The Guardian view on Europe versus Putin: a strategic journey without maps

A protest in Berlin against the Russian invasion of Ukraine.
A protest in Berlin against the Russian invasion of Ukraine. Photograph: Simon Becker/Le Pictorium Agency/Zuma/Rex/Shutterstock

As the latest barrage of Russian missiles rained on Kyiv on Tuesday, Finnish MPs debated new calls for a referendum on Nato membership. Along with Sweden – also militarily non-aligned – Finland is sending anti-tank missiles and other defence equipment to assist Ukraine, as it attempts to survive Russia’s brutal onslaught. The Swedes have undertaken no equivalent action since giving weapons to Finland during the Winter war with the Soviet Union in 1939. As European nations contemplate the scale of Vladimir Putin’s revanchist ambitions, and the lengths to which he is prepared to go to fulfil them, decades-old security assumptions are being redrawn and rethought in the space of days. A strategic journey without maps is being undertaken at hair-raising speed.

Nowhere are the gears being moved through faster than in Germany. At the weekend, its Social Democrat chancellor, Olaf Scholz, abandoned longstanding precepts of German foreign policy, taking Europe’s wealthiest and most powerful country on to new terrain. Faced with Mr Putin’s invasion, Mr Scholz unexpectedly rejected the postwar taboo on sending lethal weapons to conflict zones, announcing that stinger missiles and other equipment would be sent to Ukraine. In an extraordinary Sunday session of the Bundestag, he announced that a fund of €100bn (£85bn) would be immediately set up to boost the strength of Germany’s armed forces. This will be supplemented by a sustained increase in the country’s defence spending in the years to come. These measures followed last week’s decision to halt the Nord Stream 2 gas pipeline project – which would double the flow of Russian gas direct to Germany – and robust support for unprecedented sanctions intended to collapse the Russian economy.

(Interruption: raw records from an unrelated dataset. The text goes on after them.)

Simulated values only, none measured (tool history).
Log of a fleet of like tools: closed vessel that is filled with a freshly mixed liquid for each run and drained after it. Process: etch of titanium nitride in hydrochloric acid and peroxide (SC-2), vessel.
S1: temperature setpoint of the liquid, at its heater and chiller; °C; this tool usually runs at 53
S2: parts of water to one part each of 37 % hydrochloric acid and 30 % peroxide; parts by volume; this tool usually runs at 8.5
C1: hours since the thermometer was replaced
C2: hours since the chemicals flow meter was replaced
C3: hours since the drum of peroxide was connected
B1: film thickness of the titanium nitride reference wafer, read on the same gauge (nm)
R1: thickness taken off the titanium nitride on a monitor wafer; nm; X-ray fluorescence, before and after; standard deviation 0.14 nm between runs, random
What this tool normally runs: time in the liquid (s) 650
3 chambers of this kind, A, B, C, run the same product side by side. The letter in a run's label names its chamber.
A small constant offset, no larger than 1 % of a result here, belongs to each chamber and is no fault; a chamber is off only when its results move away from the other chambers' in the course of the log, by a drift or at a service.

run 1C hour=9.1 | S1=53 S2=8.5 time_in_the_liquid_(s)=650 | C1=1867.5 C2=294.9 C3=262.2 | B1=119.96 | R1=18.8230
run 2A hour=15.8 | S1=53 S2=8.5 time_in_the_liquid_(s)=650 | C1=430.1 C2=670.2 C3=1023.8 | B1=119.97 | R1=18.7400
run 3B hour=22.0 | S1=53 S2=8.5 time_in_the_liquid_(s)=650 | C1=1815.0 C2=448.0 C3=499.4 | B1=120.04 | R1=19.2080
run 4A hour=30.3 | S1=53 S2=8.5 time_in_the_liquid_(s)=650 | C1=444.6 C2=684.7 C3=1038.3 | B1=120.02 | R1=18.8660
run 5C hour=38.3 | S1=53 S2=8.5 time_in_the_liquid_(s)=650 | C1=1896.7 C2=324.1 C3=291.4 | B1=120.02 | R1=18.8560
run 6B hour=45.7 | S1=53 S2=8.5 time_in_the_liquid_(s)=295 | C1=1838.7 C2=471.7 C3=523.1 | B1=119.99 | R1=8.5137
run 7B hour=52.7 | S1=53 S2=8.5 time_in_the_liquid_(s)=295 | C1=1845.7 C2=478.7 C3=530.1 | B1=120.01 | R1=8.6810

For Germany, this constitutes a foreign policy pivot of huge magnitude. Shadowed by its 20th-century history, postwar Germany has adopted a low military profile and sought to promote economic interdependence as the route to geopolitical stability. Since the days of Mr Scholz’s Social Democrat predecessor, Willy Brandt, German ostpolitik has mostly pursued a strategy of engagement with Moscow. But Mr Putin’s unprovoked invasion, making a mockery of diplomatic efforts by Mr Scholz and his Green foreign minister, Annalena Baerbock, has buried that approach for the foreseeable future. Ending German energy dependency on Russian gas, and accelerating the green transition, has become a matter of national security.

A more militarily assertive Germany, alongside France, seems likely to sit at the heart of a European security architecture which is itself undergoing transformation. On Sunday, in what was described as a “watershed moment”, the EU ignored treaty prohibitions on funding military operations. The new off-budget European Peace Facility instrument will offer €500m worth of military assistance to Ukraine, and will have a ceiling of €5bn. “Another taboo has fallen,” observed the EU’s foreign policy chief, Josep Borrell, approvingly. Further EU expansion to the east, a moribund subject for years, appears to be speculatively back on the table, including Ukraine.

Mr Putin’s folly has been to generate through murderous aggression the circumstances he most feared: a Europe united in solidarity with Kyiv and joined in implacable hostility towards his rogue regime. The stakes, as a pariah Kremlin tosses threats towards Finland and Sweden over Nato, and advertises Russia’s nuclear capabilities, are frighteningly high and they are rising day by day.